A friend brought me to this particular coffee shop at Serangoon Central, eager to show me where the stall selling his weekly pig trotter rice was, and how it looked like.
Now, I am not a very huge fan of the ter ka pig trotter.
What that means is that I don't mind eating it, I don't mind the rich, herbal flavors of the gravy that the trotter is usually served in, and I do happily eat it, but the dish will not be first up in my mind whenever I want to go downstairs coffee shop for a meal.
It's a different thing for my friend though.
He likes bak kut tehs and pig trotters.
He likes the herbal flavors of the soups and the gravy that they come in.
And as long as the meat is tender, the gravy is nice, and the price is right, he'll go for it.
Me, I like my variety.
At this coffee shop there were a couple of stalls that had a variety of food that I did look at. There was a zichar stall, a prawn noodle stall, a fish soup stall, some other stalls on the other side, but there was only one that really caught my eye.
Ah Ma Chi Mian.
Ah Ma Chi Mian is a franchise of nine outlets all over Singapore. When it was they started, which is their first stall, I don't know- I haven't paid much attention- but only one time a few years ago had I ever had their noodles, and it was at a coffee shop at Hougang Avenue 8.

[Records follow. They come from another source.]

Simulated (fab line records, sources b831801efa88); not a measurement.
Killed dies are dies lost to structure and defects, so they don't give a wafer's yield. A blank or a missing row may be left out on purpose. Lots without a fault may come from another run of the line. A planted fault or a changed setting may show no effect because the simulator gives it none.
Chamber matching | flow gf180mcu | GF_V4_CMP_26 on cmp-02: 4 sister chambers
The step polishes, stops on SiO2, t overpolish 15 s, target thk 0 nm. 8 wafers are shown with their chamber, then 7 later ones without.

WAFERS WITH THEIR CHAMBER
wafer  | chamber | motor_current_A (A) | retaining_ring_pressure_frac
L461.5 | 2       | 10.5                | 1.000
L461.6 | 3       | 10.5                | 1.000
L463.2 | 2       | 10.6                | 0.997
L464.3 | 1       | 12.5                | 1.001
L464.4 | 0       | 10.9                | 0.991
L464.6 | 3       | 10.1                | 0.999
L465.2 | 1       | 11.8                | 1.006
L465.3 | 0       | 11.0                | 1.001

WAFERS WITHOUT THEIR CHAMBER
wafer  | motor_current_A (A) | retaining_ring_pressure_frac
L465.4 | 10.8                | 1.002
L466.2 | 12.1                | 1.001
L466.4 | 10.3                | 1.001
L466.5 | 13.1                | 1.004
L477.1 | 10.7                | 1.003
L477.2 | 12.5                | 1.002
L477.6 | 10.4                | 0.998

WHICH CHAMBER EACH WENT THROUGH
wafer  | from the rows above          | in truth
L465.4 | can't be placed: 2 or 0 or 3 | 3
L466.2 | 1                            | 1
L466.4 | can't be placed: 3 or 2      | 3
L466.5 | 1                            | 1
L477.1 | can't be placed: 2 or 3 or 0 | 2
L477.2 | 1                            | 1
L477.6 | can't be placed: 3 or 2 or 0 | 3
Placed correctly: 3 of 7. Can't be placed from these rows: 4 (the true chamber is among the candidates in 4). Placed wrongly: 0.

Mr. Radioman had recommended it to me, said he had seen the queues at the stall whether evening or late night, and since the picture of bak chor mee showed like it was worth a try, that late evening we ordered.
I have not ordered it since.
Today seemed like a good day to have the noodles.
Not so much for the fact that I was already here at Serangoon Central, but because I was truly me right here, right now, wearing what I wanted to wear, eating what I wanted to eat, in the middle of an afternoon waiting to go for a meeting at NEX after.
Fishball noodles isn't always my identity, but it is one that I can choose to go for, and so this afternoon I did.
I'm glad I made the choice.
It isn't always that I get to have firm, springy QQ noodles that come stirred in a sauce that is more than just tomato sauce and vinegar. What's more, I had thought that the noodles would be dry and sticky, hard to chew, hard to swallow, with a distinctive yellow noodle taste.
But, no.
They were smooth, mixed well with the sauce, and every spoonful had a wholesome, shiok kind of feel that brought out not just the texture of the noodles but also the flavors all at one go.
I don't know if I were supposed to mix the fishballs with the sauce or were I supposed to eat them separately. Different people have different ways of mixing their ingredients, I guess. Some people eat their fishballs plain on its own. Some people roll the ball around in the sauce, take a bite out of it, roll it around some more.
I know of people who have their balls with just the soy sauce and the chili.
Then there are those who are expert enough with their spoon and chopsticks that they manage to carve up the whole ball into pieces and swirl it around with the sauce.
I don't know how to do that.
So this afternoon I did what I always do- take a bite out of the ball, take a couple strands of noodles, take another bite of the ball again.
In between all of that I swooped around the soup looking for the bits of bak chor minced meat swimming around inside.
The white, clean-looking balls were springy, by the way.
Simple they might appear to be but they're like a go-to comfort food when one wants something soupy and light but doesn't want fish soup or porridge or ban mian.
The fishball soup was tastier than I thought it would be.
Some are really clean-tasting and light.
Not this one.
I've no idea what went in, but there was that bit of rounded flavor- you tasted that distinctive warmth that comes only when soup is boiled with meat as a base- and then a small piece of salted fish at the bottom, and there was that clear, clean taste which, honestly, I dont' know what makes it so, but leaves one feeling cozy and comfortable.
Maybe that's why some people just go for the soup, nothing else.
Me, I liked the combination of everything- the presence of minced meat, the fishballs, the really good sauce beneath the noodles, and that big piece of lettuce which is one of my favorite vegetables when it comes to soup.